Smoothy is still green. If it does roll over I'm still thinking along the lines that Cooper mentioned. There is a weakness in the Hourly Kumo near the end of Tuesday. This may allow the market to fall, but if it turns back up off the lower red tine near the 1040 or the Weekly Kumo we will most likely see 1090. That is when I'll be watching my indicators, Smoothy, The Oracle and MoneySpy. I think Daneric is looking for something very similar.

11:30 ET
I'm not saying Price will go to the 1090 area, but I see a possible scenario if it should.
The chart below shows the Daily and Weekly Kumos. Notice the red oval I've drawn in. This is where Price may end up being sandwiched between the two Kumos. This would most likely cause the Bollinger Bands and the Keltner channels to cross resulting in a build up of market pressure and a violent move out of the trading range.
If the above scenario should work out it would also fall into line with some cycle work I've been experimenting with where the beginning of August appears to be significant.

11:10 ET

It appears that we may have peaked here. If not we have Fibonacci Ratios at 1081.49 & 1089.82.
DDF Is Bullish but The hourly Oracle is indicating a peak.
We are currently at the 50 and 200 day MA.

Analysis presented on this Blog has only informational, and educational purpose, and does not represent a proposal for buying or selling contracts, equities or currency.

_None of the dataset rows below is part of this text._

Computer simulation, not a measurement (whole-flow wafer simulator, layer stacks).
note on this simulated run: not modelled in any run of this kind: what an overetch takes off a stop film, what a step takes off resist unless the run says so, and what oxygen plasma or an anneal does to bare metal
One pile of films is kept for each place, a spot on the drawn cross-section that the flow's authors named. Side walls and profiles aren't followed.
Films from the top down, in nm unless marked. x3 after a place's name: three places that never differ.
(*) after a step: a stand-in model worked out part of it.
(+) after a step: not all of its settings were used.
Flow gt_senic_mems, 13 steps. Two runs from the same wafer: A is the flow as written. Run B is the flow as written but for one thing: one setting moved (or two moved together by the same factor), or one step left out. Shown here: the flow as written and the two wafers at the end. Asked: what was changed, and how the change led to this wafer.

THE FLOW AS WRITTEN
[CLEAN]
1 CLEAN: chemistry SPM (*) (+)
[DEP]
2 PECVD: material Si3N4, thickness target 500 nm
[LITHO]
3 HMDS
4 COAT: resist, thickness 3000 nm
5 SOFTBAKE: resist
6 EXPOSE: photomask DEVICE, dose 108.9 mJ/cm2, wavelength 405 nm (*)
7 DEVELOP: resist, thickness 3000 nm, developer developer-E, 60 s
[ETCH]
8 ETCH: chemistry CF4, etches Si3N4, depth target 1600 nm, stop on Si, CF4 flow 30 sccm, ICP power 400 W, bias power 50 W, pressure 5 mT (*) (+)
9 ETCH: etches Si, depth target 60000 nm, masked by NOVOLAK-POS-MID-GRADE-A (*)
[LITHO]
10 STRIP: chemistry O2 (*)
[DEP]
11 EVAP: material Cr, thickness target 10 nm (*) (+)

  1. marking time until the time band you mentioned; very plausible, note how /ES has not been moving overnight all of a sudden. One scenario is to drift to the middle red tine then bounce mid-month to peak in late July. IMO cycle work is a proxy for astrological analysis; e.g., whereas 2-/4- week lunar cycles obtain in the absence of greater planetary influences, when other influences are stronger then lunar cycle stops working.

  2. Thanks for your input Cooper. The cycle work I was playing with is based in Fibonacci.


  3. Who knows... it could just drop from here and not bounce either, but you're right that a bounce looks better and seems to fit the way that the current market is working. Not that the correlation is strong anymore but you may have noticed that EUR/USD broke a ST trendline/wedge today, found an unyielding ceiling at 1.265 and closed unimpressively.